An ambrotype based on Brady’s work and made by George Clark of Boston is among the views of 11 presidents at a new National Portrait Gallery exhibition, “Picturing the Presidents: Daguerreotypes and Ambrotypes From the National Portrait Gallery’s Collection.” The display opened at the end of May and will remain in place until June 2025. The featured presidents range from George Washington to Barack Obama.

Abraham Lincoln
Abraham Lincoln, George Clark copy after Mathew B. Brady, ambrotype campaign pin, 1860 National Portrait Gallery

Just as John F. Kennedy showed Americans how a president could use television to campaign and serve as president, Lincoln showed how photos could shape history. And yet, Lincoln himself seemed somewhat befuddled by the wonders of shadow-stealing cameras. When he received a letter asking for a copy of his photo portrait, he told the writer, “I have not a single one now at my control, but I think you can easily get one at New York. While I was there, I was taken to one of the places where they get up such things, and I suppose they got my shadow and can multiply copies indefinitely. Any of the Republican Club men there can show you the place.”

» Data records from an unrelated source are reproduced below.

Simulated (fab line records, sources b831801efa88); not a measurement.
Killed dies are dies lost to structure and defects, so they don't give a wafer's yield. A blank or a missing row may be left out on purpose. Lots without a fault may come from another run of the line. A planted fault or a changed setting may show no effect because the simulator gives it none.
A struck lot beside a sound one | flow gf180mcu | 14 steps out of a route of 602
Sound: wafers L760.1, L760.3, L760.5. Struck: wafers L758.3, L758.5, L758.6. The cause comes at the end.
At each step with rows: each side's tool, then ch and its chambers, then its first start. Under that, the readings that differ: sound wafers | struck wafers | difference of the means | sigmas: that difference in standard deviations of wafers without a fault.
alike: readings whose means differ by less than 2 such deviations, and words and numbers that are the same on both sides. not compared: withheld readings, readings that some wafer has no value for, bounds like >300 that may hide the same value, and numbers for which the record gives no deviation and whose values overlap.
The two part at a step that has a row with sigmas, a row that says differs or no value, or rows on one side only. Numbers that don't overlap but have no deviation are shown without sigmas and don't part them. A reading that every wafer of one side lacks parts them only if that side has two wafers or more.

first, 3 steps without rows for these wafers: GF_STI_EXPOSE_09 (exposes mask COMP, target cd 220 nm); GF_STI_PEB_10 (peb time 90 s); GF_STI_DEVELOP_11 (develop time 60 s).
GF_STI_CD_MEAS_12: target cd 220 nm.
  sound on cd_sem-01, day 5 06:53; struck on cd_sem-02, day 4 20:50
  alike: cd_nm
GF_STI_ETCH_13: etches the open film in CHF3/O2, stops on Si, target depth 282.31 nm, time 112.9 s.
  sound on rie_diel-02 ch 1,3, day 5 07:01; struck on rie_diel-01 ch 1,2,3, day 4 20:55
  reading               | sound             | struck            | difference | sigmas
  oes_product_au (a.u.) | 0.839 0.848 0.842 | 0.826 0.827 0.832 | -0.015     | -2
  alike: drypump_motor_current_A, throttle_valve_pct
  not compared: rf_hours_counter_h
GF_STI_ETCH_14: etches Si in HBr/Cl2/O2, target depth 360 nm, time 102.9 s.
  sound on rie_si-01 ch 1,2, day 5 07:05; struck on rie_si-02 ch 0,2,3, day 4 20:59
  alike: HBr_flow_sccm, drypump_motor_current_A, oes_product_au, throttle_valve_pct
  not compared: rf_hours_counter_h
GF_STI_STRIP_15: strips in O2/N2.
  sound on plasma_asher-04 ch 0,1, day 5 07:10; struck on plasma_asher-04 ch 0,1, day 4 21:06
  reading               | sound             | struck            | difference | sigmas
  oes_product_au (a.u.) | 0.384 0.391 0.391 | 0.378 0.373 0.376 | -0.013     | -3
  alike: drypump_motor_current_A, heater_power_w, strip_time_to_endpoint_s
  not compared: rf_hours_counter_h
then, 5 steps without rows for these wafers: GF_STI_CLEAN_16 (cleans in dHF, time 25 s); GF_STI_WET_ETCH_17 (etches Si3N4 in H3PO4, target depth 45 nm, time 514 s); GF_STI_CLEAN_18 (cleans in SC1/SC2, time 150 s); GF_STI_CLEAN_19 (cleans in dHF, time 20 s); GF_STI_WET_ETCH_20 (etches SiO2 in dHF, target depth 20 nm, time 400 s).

Although the Cooper Union speech, in which Lincoln condemned slavery and defended the federal government’s right to control its spread, is generally credited with helping his run for the presidency, the role of Brady’s work is less clear despite his insistence.

“Of course, Mathew Brady’s going to say that,” says the National Portrait Gallery’s senior curator of photographs, Ann Shumard. He “was the quintessential self-promoter.”

Besides Brady’s claims, no evidence suggests that Lincoln singled out this photographic portrait with allowing him to win the presidency. However, Shumard does not rule out the possibility that Brady was speaking honestly. Lincoln was on the leading edge of a wave as he used small photographs to bolster his political campaign during 1860’s four-man race, which also included both a northern and southern Democrat, Stephen Douglas and John C. Breckinridge, respectively, and John Bell, a representative of the Constitutional Union. Under pressure, Douglas followed Lincoln into the world of photographic campaign buttons.

Photographs were just beginning to reshape political campaigns. Daguerreotypes were the first. A daguerreotype provides a mirror image on a silver-clad copper plate. “It is sensitized by exposing it to fumes of bromine and iodine,” says Shumard. “It’s then placed in the camera, and the plate is exposed.”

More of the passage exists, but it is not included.